Mr Jones was 72. He had been alone in a cell smaller than my bathroom for more than 36 years. It’s too late now to join the campaign to have his sentence commuted, so my question is, what did his death achieve?
I’ve no doubt the answer from death-penalty advocates would be that justice has finally been served. It must be very gratifying to be so sure of what constitutes ‘justice’, and so convinced of your own righteousness that you feel justified in taking a life for a life. Or in this case, two lives for a life. Mr Jones’ co-defendant Van Solomon was executed in 1985. Whether it is significant that it was two black lives for one white life, I can’t venture to say, but it’s interesting to note that having failed to determine which man fired the fatal shot, the State chose to execute both.
I don’t have that conviction of my own righteousness. I am human and fallible, and knowing that, I don’t have it in me to assume power over the life and death of another human being. Furthermore, I believe that thou shalt not kill means thou shalt not kill anybody (except perhaps in self-defence), and Mr Jones is no less dead for the fact that his killing was state-sanctioned.
So I come back to my original question: what did his execution achieve?

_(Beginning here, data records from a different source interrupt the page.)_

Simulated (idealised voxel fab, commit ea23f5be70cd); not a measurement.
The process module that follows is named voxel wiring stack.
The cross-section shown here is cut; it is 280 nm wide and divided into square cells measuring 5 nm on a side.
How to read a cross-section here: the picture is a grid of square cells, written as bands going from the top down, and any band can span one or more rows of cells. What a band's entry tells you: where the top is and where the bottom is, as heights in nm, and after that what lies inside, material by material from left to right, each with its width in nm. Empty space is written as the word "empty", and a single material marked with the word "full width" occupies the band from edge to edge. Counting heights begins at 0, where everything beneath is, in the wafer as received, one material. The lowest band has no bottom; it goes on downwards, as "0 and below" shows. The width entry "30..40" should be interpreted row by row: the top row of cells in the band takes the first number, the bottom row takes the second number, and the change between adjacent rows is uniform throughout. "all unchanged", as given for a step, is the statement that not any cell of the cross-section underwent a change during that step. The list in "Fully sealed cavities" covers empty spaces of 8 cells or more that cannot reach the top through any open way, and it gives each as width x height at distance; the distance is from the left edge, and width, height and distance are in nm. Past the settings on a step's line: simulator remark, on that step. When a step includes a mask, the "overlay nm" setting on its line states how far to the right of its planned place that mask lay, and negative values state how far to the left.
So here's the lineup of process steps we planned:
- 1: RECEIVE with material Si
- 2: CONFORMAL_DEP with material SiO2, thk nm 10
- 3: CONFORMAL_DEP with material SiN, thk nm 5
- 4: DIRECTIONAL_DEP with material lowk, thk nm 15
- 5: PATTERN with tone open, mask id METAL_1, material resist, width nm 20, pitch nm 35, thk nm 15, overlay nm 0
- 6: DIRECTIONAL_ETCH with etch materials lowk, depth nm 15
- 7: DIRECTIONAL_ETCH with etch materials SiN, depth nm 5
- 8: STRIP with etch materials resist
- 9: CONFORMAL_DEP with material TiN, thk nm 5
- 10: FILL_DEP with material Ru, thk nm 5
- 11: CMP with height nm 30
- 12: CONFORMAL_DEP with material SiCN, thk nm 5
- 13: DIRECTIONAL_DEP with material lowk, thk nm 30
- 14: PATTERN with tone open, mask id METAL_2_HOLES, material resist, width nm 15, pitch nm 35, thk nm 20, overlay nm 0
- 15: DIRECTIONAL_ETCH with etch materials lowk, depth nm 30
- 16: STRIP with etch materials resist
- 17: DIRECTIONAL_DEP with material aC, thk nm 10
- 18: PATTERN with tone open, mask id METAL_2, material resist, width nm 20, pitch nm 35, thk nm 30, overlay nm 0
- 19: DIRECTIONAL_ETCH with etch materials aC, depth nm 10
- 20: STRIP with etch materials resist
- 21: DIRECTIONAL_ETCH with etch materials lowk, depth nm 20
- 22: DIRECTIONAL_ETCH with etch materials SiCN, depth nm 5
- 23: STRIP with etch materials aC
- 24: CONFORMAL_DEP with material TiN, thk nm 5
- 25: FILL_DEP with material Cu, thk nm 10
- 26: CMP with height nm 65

Will it act as a deterrent for other potential perpetrators? No. Extensive studies have proved that this theory is completely invalid. And unless you subscribe to a Ha! Got you in the end! policy, the lapse of 36 years makes it even less valid in the case of Brandon Astor Jones.
Will it bring ‘closure’ to the family of the victim? Obviously I can’t answer that, but the assumption that the execution of the perpetrator is essential to closure is again demonstrably invalid – see the rest of the world.
Is the community safer following Mr Jones execution? No. He has not been part of the community for 36 years.
Is the world ‘better’ following his death? Mr Jones was not Hitler, Saddam Hussein or Jack the Ripper. Nor was he the same bad boy who was locked up 36 years ago. He had gained international respect for his thoughtful, articulate articles on prison life, racism and politics. He was, if you like, ‘rehabilitated’, and perhaps a timely reminder that…
Any man’s death diminishes me,
Because I am involved in mankind,
And therefore never send to know for whom the bell tolls;
It tolls for thee. (John Donne)
But his execution did achieve one thing: it saved the state of Georgia the ongoing expense of his continued incarceration, and freed up a cell on death row for the next in the queue.
It does, however, leave me mystified. I am familiar with passage from St Paul’s Epistle to the Romans, Chapter 12, Verse 19: Vengeance is mine; I will repay, said the Lord. But I can’t imagine how I missed the bit where He added, except in selected states of the US, where my Faithful Servants will do the job for me.